Site Consultation for Developing Raw Land: Before purchasing land it is always smart to find out what you are getting yourself into. Would you buy a car you have never heard of without doing some research first? Probably not. With that in mind, it is usually a good idea to ‘kick the tires’ so-to-speak, when considering a vacant land purchase. But, unlike buying a car, where you can read consumer reviews and such online, information on a given piece of land may not be readily available. Additionally there are other factors to consider when doing your research. You may ask yourself: What are my goals? What do I want from this investment? Can this particular piece of vacant land be used to obtain my goals?

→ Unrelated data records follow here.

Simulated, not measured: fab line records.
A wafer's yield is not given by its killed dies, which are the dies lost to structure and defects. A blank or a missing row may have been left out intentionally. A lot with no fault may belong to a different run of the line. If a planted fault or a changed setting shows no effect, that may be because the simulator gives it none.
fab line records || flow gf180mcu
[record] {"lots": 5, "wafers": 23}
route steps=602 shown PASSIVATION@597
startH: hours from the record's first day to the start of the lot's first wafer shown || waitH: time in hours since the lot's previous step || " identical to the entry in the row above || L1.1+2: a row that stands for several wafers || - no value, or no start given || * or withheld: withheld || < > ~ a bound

Many of the answers you may be able to find yourself, by simply having a defined sense of purpose. But the big answers will likely be elusive, like whether or not you can build what you want within the constraints of the property. Professional consultants are extremely helpful in this area.
A professional consultant can help you to make an educated decision when purchasing vacant land. Professional consultation is not free. But considering what it can save you in the long run, it is always a wise investment. Many people often brush aside consultation until it is required for the design and building process. You may spend plenty of money on design, not to mention the land itself, only to find out later that you have soil conditions on site that will prevent you from building what you actually want. The money lost at that stage can be tenfold the cost of an initial site consultation. Soils Engineers and Geologist are consultants who are very helpful when considering the purchase of vacant land.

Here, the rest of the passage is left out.